Ever since the birth of the automobile, sports cars have represented the pinnacle of performance and engineering. Technological advances that are pioneered for motorsport eventually trickle their way down into the consumer market, where they reach the more high-end, expensive products first.
As much fun as owning a sports car may seem, though, all those technological advances aren't necessarily the greatest boon to a vehicle's reliability. There are always quirks that pop up during the adoption of new ways to make cars go faster and handle better, which results in many fast cars being less reliable than commuter cars.

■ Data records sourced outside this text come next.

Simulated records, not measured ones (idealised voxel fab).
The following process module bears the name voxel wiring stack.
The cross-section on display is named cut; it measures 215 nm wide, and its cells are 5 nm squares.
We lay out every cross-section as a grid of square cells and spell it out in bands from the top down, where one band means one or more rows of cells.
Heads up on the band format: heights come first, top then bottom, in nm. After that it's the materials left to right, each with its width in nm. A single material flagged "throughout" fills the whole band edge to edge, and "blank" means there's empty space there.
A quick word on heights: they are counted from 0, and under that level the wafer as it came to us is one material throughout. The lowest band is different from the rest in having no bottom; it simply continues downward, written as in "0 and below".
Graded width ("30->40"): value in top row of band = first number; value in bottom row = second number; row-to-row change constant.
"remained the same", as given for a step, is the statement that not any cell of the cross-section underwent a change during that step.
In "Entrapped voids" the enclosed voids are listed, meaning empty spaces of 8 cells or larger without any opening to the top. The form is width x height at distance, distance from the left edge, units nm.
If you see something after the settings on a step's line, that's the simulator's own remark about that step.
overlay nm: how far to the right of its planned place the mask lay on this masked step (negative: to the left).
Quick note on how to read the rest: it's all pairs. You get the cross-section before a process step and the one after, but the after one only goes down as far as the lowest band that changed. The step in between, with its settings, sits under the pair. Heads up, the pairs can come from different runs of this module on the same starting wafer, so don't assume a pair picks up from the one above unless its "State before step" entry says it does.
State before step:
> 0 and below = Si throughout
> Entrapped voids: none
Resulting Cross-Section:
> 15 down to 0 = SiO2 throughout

There are plenty of exceptions to this rule, however, and oftentimes, buying a sports car in its second or third generation is the ticket to long-term reliability and happiness. But this list represents the opposite, 17 fast cars that were built to crumble.
17 Ferrari 458 Italia
Speaking of catching fire, it seems reasonable for the lucky few who can afford Ferraris to expect that their pride and joy—and the serious financial investment their car represents—not to suffer from combustion issues. Besides Ferrari's notoriously expensive maintenance regimes, the 458 Italia especially is prone to lighting up at any given time.
16 Tesla Model S
The Tesla Model S has become the poster child for the future of the automotive industry. Fast, sleek, and technologically advanced, the Model S is everything Elon Musk promised—except reliable. Owners complain of interminable wait times when their cars break down, and even though electric cars typically need less maintenance, flaws seem to be widespread. Throw in the chance of battery flare-ups, and the Model S definitely counts as a fast car that was built to crumble.
15 Audi R8
Jacky Ickx deemed the Audi R8 the best-handling road car on the market, which shouldn't be surprising given its mid-engine, Quattro all-wheel-drive layout and low center of gravity. But anyone trying to get their Tony Stark on should be forewarned that the R8 shares lots of parts with the Lamborghini Gallardo and Huracan—making it a parts-bin special that's made many mechanics wealthy men.
14 Mini Cooper S
BMW's resurrection of the Mini Cooper brand brought the tiny car back to life in perfect style (even if the convertible and Countryman version leave some fans scratching their heads). But BMW sourced many parts from Daimler and doesn't even have great reliability for their own cars. Combine a tiny engine bay with those issues and there's a reason the car has earned the moniker of "Money Cooper" from many mechanics.
13 Dodge Charger Hellcat
The Dodge Charger may not have received the insanity of the Challenger Demon, but that doesn't mean it's not one of the most potent sports sedans on the market and definitely the best bang for the buck. Still, everyone should remember that Dodge is owned by Fiat-Chrysler so electronic and interior parts are probably going to go flying with every burnout.
12 BMW 335i
BMW purists couldn't have been more offended when the E92-generation 3-Series including a twin-turbo inline-six engine under the hood of the 335i and a V8 under the hood of the M3. They quickly got past their issues, though, when they actually drove the cars—BMW has always gotten their engines just right. Except, that is, for reliability, where the 335i suffers from issues like wastegate and turbo failures.
11 Cadillac CTS-V
Few cars can match the Cadillac CTS-V's combination of a massive supercharged V8 engine, a stick shift, and a station wagon layout. Even fewer cars can match the abysmal reliability stats that Cadillac has earned over the past decade, having placed 29th out of 30th in a survey by Consumer Reports—putting them last for American brands.
10 Audi RS7
Audi struck gold with the RS7—and the A7 Sportback profile in general—and has since spread the four-door hatchback form to their other models, as well. But the RS7 remains the brute of the bunch thanks to a twin-turbocharged V8 engine pumping up to 605 horsepower to all four wheels in Performance trim. But that extended warranty will start looking very attractive once the RS7 starts racking up the miles.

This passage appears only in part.